Out Of Print & Out Of Touch: The Magazine Industry Is Dying
For me, I still get a rush of excitement every time I flip through the glossy pages of my favorite publications. But apparently, less and less people feel the same way.
The headlines from the last couple years in magazine publishing read like a bloodbath. More Magazine, owned by Meredith Corporation, was the first casualty of 2016. 2015 saw the erasure of several high profile titles from your local newsstand. Details closed completely, and many of its staff members were moved over to GQ. Lucky become a digital exclusive and Fitness magazine was blended into Shape to create a super magazine. There are magazines out of print that I could’ve sworn I saw on the newsstand just last week. Titles are shuttering faster than we can scroll through our newsfeeds.

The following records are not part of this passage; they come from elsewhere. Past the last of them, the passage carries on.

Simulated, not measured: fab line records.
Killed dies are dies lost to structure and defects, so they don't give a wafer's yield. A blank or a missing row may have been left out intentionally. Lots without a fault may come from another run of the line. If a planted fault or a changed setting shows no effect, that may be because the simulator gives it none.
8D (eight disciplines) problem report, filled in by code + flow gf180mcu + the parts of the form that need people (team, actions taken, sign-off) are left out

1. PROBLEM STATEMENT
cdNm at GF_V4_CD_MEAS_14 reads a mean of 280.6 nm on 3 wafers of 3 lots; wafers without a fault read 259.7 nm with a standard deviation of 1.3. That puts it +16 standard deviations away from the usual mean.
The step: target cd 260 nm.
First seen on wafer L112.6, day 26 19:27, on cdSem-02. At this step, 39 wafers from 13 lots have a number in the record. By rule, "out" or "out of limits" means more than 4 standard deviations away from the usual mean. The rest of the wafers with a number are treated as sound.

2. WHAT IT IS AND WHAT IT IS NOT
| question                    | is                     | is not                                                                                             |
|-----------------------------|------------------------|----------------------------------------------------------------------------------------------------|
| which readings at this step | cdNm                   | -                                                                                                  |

Many industry diehards are quick to point out that magazines are only struggling, not dying off. In fact, there are plenty of people still willing to go to bat for the aging print format. These supporters are quick to place all their hope in the digital ad sales bucket. Brands are even starting to use magazines as content marketing. But the amount of closures and the behind the scenes scrambling tells a different story. For example, Condé Nast cut 55 jobs late last year, and the media giant combined the ad staff of Self and Glamour. Additionally, print ad revenue hit a 6-year low last year.
Yet somehow, In the midst of an industry in peril, GQ has somehow decided to revamp and release its supplement, GQ Style, as a quarterly magazine. Two GQs for the price of two when many imprints can’t sell one. I don’t get it.
Magazines may not be dead yet. After all, it’s still a multi-billion-dollar business. But the industry is surely starting to show its age. And without some swift adjustments, it may soon be on life support.
While many people in the business have been quick to craft a narrative that ignores the inevitable change occurring, some insiders have been more pessimistic in their predictions of the future. In 2014, Vogue contributing fashion editor Lynn Yaeger told Racked that print was on its way out. Magazines would become the stuff of novelty like a ‘typewriter or horse and buggy’.
In the share economy, magazines (much like musicians) can no longer depend on topline sales. They have to look to advertisers, web content, TV networks, and product licensing to stay alive.
Digital is the way to go. And while print magazines may not ever completely die off, the days of kids sneaking away to read their favorite magazines in the treehouse are over. If it’s not on a mobile device, it doesn’t matter. And not just a PDF of the magazine. Something about an exact digital replica of a magazine on a tablet doesn’t translate. There are apps like Texture by Next Issue that allow you access to all the major titles you can dream of for a monthly fee. Think of it as streaming for magazines. But unlike music, many of us don’t return to magazines on a daily basis. We consume songs in an entirely different manner. Because of our repeated use, streaming makes sense. But for mostly one-time use, it’s not as practical. Additionally, most of the magazines featured in the app are simply plain digital versions of the print mags. Reading them on a tablet offers no enhancements or differences. We’re just flipping through with one finger instead of two.
Furthermore, people don’t read content the way magazines intend them to. We don’t want linear stories and information curated by theme. We want access to a wide variety of articles and photos. From there, we can skim around and read what truly interests us. We can curate our own experience. Magazines still exist to tell us what should be important. But this goes against everything the modern economy is about. We don’t want to be told what to like anymore. We can do that on our own. Magazines need to become part of the conversation and stop trying so forcefully to lead it.
It takes more than a digital file of your monthly issue to fully demonstrate an understanding of new media. Only time will tell if the publishing business can rally its survivors and walk bravely in a new direction. But if this year is any indication, even that seems a bit too hopeful.